Frontier Digital Ventures sacks 30pc of staff in Latin America, its biggest source of revenue

A screenshot of FDV's largest revenue-generating brand Infocasas, one of several subsidiaries in its Latin American business. 

An ASX-listed global online classifieds company expects revenue to fall "materially" below analyst estimates for 2025, with Frontier Digital Ventures (ASX: FDV) revealing several business closures and staff cuts for its Latin American (360 Latam) business which last year accounted for 77 per cent of sales.

After FDV reported the alleged misappropriation of funds and fraudulent credit card expenses in Colombia for its Fincaraíz business back in August, directors appear to have now been blindsided by an employee share ownership plan (ESOP) approved by the 2023 board in Latin America which could imply dilution of up to 5 per cent of equity in the subsidiary.

If the plan is found to be legally binding for the group, it would imply the Latin American business is no longer wholly-owned by the parent company. 

FDV has revealed the ESOP does not require performance hurdles or service-based vesting conditions, with key vesting and allocation decisions given to a single unnamed Latin America-based executive "without FDV board oversight or adherence to the company’s remuneration governance framework."

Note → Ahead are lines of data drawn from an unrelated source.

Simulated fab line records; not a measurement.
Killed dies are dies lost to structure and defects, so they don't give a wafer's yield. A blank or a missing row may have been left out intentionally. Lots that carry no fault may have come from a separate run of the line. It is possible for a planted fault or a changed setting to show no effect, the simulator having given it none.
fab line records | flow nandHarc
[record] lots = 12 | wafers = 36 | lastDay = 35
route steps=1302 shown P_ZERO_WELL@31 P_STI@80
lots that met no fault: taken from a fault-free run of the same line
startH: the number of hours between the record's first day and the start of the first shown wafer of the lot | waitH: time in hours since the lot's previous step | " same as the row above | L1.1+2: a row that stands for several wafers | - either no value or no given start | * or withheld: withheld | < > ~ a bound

"The FDV board is investigating the extent to which FDV Latam is bound by the terms of the LATAM ESOP," the company stated in a release to the ASX this morning.

"While no securities have been issued, the terms of the LATAM ESOP may legally bind FDV Latam in relation to awards of securities in the future.

"In such a case, the company will seek to implement appropriate performance hurdles, KPIs (key performance indicators) and/or service-based vesting conditions in relation to such awards."

The Latin American business comprises four leading brands, with the highest sales last year coming from Montevideo-based Infocasas, the leading property portal in Uruguay, Paraguay and Bolivia. This is followed by Bogotá-based Fincaraíz, Panama City-domiciled Encuentra24 and Santiago-headquartered Yapo.cl, which are the number one property and automotive portals in Colombia, Central America and Chile respectively.

Combined, the Latin American businesses contributed more than three-quarters of the $68 million in revenue recorded for the group last year, complemented by other brands that are leaders in property or vehicle classifieds in the Philippines, Sri Lanka, Myanmar, Pakistan, Morocco and Tunisia.

FDV itself, which is headquartered in Malaysia but has its registered office for the ASX in Melbourne, was co-founded by Shaun Di Gregorio, the former general manager of REA Group (ASX: REA) which is behind Australia's leading property classifieds site realestate.com.au.

In June Di Gregorio announced his planned resignation from the role of chief executive officer, transitioning to a non-executive directorship by the end of last month, with the company now led by Patrick Grove and Lucas Elliott as executive chairman and executive director respectively.

The management notes a detailed review of the business has been ongoing aimed at increasing profitability and improving free cash flows, all around the key objective of renewing focus on the core online classifieds business.

As part of the continuing review FDV has shuttered various revenue lines that were either loss-making or not part of that core renewed focus, including Latin American business-to-business (B2B) property materials portal Centrify, as well as "numerous events and other transactions-related businesses".

The group has also altered its approach for Yapo.cl subsidiary Iris, a centralised real estate information platform. 

Iris will thus be "refocused from a transaction commission model with negative margins and a challenging cashflow cycle, to a subscription model more consistent with the core online classifieds business, whereby real estate agents and developers pay to participate in a marketplace that matches new housing inventory with property agents who may have potential buyers of that inventory".

The group has also revealed extensive staff cuts for its 500-plus Latin American workforce and further global staff cuts in the pipeline.

"In addition more than 30 per cent of the headcount in FDV’s Latin America business has been removed with plans to further streamline headcount in all operating regions," FDV states.

"The overall result is an expected improvement in future operating margins."

The group forecasts calendar 2025 revenue of $60-63 million, which is below analyst estimates above $67 million, while one-off adjustments and write-offs will drag down EBITDA to $6.5-7.5 million, although this is still technically a vast improvement on 2024 EBITDA of $1.8 million.

FDV has projected a net loss after tax of $9.5-10.5 million, which would be a marginal improvement on the 2024 result and fairly similar at the lower end to the $10.7 million loss reported for 2023. 

This signifies expected accumulated losses to reach at least $94.9 million by the end of 2025, given their level at $85.4 million at the close of 2024.